CHAPTER XI
BOOKS AND LIBRARIES
183. Letters and Writing Tablets.—The multiplication of schools presupposes the constant use of books, correspondence, and other forms of writing. What are these like?
Wax Tablet with Stilus attached.
“Tablets” are seen everywhere. Upper-class people delight in scribbling down memoranda. The story even runs that Augustus wrote out his intended conversations with his wife Livia “lest he should say too much or too little,” a testimony at once to the need of circumspect dealings with the lady and to a great mania for writing. Ordinary tablets are made of two or three thin strips of wood joined together like later-day book-covers, and spread over the inside with a thin coating of wax. On this wax, often black and dingy, day accounts and business messages can be scratched with facility. But really important fashionable letters demand something better. The leaves can be made of fine citrus wood or even of ivory. As for very special correspondence, love letters, and the like, these are written on very small tablets in contrast to the broad slabs carrying the merchant accounts.
If you want a handsome note book, you can buy one with a number of folding leaves and with outside covers of finely chased ivory, silver, or gold, and such handsome note books make very convenient presents among friends. By a convention attached to the high office, when Calvus became prætor, he presented his intimates with tablets adorned with his own portrait in low relief on ivory, and with scenes of the prætor’s tribunal. If he had been consul, he would have been expected to give around bunches of tablets even more elegant.
Writing Tablets And Stilus.
When a letter is written no envelope is needed. The tablets are folded over upon themselves, fastened with crossed thread and then at the point when the ends are knotted is placed a round piece of wax, stamped before it can cool with a signet ring. The name of the person to whom the letter is going can be written on the outside, and then the communication is ready. Letters can be transmitted to distant places usually only with tedious difficulty, but around Rome delivery from writers of any high position is extremely prompt. The carrying of letters is one of the commonest duties for otherwise idle slaves, and from a mansion like Calvus’s it is easy every morning to send off ten packets each by its own hurrying messenger.

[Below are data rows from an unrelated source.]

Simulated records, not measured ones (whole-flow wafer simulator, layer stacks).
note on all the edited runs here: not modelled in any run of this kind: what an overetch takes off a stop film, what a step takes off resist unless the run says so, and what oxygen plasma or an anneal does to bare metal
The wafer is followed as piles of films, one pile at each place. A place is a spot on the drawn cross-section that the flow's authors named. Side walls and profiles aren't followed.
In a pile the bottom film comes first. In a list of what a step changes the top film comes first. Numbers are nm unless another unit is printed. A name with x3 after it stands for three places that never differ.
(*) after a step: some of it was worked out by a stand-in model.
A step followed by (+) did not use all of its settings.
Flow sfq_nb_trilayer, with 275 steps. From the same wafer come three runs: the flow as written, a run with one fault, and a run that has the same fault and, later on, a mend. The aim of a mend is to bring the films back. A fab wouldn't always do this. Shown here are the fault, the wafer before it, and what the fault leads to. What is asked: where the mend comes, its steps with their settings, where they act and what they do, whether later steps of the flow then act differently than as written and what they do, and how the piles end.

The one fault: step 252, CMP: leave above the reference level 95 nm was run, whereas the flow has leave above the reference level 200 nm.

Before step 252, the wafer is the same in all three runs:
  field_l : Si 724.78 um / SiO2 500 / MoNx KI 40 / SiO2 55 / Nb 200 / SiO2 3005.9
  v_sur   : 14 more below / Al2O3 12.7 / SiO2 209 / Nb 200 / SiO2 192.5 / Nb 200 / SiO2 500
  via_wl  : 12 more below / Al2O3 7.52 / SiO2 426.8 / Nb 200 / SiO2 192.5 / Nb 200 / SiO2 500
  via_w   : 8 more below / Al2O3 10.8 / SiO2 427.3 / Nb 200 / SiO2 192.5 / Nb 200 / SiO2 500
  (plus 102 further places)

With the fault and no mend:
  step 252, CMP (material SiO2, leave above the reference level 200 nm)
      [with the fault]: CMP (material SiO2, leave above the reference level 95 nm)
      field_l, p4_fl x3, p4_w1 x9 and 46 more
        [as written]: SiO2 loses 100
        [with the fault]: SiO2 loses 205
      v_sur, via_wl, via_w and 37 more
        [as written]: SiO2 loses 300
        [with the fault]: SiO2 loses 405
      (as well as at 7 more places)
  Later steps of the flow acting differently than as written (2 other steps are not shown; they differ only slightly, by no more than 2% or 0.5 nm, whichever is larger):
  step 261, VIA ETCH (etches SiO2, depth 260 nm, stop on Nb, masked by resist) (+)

184. Personal Correspondence and Secretaries.—Calvus, like every man of distinction, has a heavy correspondence. It is a fine thing to be a good letter writer, to make your epistles seem easy, natural, gossipy, and yet in such faultless language that they can be collected presently and published in a book. To a few special correspondents, especially to absent relatives, Calvus writes almost daily in his own hand. But he dictates even more frequently. He has a couple of slave amanuenses who are with him constantly; they can take down his dictation in a kind of abbreviated long hand; then write it out in handsome script, always submitting the final text to their master not for his signing but for sealing. As a consequence of all this correspondence, the demand for new tablets in Rome is prodigious. The wax, indeed, can be melted upon letters which one does not care to preserve, and the wood used a second time, but the waste inevitably is great.
Book Cupboard.
185. Books Very Common: Papyrus and the Papyrus Trade.—Nevertheless, the activity of such secretaries is vastly less important than that of another set of scribes, the makers of books. Poor is the tenement suite that does not contain a few musty papyrus scrolls, while a parvenu freedman will inevitably acquire a large library (which he may never read) just to show himself a man of fashion. Books are so common that their divided sheets are wetted, and used in kitchens to keep fish in fresh condition, or, if dry, to make wrappers for incense and spices.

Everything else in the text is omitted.